IV. THE NEW DEAL IN OVERVIEW

The New Deal programs were a pastiche of income transfers, price and market interventions, and permanent regulatory initiatives. The first programs to get into operation were focused on creating jobs, like the Civilian Conservation Corps (CCC) and the Federal Emergency Relief Administration (FERA), which included welfare payments for the unemployable destitute. The Civilian Works Administration (CWA) was a four-month program in the winter of 1933 that employed over four million people at competitive pay rates. Additional income transfers, like unemployment insurance, public assistance programs, and Social Security, took longer to phase in since they often required state-managed operating structures or, as in the case of Social Security, an entire new federal bureaucracy.

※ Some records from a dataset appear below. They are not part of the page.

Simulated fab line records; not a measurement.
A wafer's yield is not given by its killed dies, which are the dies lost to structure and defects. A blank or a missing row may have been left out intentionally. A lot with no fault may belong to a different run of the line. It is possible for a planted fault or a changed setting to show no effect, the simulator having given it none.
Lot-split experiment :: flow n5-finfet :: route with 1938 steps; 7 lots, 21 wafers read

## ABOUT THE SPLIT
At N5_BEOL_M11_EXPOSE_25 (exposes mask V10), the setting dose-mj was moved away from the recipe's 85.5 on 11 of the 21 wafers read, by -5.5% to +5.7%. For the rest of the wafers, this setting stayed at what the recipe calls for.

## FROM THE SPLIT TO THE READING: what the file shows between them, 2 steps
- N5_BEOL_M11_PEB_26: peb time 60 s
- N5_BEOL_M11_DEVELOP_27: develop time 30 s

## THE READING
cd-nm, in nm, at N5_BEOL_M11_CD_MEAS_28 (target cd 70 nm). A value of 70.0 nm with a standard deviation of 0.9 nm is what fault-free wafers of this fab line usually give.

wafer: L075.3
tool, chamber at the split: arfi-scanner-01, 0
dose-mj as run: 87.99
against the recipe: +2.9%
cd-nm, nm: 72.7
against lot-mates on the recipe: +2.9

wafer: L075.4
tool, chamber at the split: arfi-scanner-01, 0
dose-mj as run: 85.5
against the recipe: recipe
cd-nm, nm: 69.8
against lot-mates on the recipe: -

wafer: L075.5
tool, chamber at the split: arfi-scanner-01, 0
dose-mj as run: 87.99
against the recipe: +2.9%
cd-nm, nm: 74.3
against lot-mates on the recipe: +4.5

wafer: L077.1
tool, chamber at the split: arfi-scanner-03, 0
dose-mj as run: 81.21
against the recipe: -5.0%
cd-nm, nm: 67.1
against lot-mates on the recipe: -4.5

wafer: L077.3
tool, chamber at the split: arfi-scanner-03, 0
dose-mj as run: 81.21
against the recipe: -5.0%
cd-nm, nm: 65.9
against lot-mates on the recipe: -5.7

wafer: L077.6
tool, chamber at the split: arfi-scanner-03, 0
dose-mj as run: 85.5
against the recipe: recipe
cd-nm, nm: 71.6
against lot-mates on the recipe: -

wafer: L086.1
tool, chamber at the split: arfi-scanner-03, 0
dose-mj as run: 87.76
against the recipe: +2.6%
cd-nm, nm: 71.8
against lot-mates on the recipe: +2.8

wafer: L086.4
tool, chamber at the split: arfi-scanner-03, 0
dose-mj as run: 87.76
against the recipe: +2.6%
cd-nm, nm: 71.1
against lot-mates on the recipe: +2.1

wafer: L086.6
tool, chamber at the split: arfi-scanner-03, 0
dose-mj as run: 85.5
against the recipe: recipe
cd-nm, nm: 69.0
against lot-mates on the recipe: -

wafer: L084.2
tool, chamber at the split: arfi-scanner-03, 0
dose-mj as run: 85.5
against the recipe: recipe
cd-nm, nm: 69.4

A second thread encompassed programs to change market outcomes in pursuit of specific price, wage, or other policy objectives—the agricultural bill, with its programs to reduce output in order to maintain prices, and the National Industrial Recovery Act (NIRA), to accomplish similar objectives in industry, are the primary examples. Farmers got their price supports, and industrial workers got fair labor standards protection, a federal minimum wage, and greatly enhanced bargaining rights. Finally, there were four new permanent regulatory bodies, following the model of the Interstate Commerce Commission, the most important of which was the new Securities Exchange Commission.36

Given the blur of activity and the sheer variety of the initiatives, scholars have long clashed over the benefits, if any, the country reaped from the exercise. Over the past couple of decades, however, scholars have been amassing detailed data on the major programs, and find that they had real, if mixed, results. But before we look into the details, there are two important general points.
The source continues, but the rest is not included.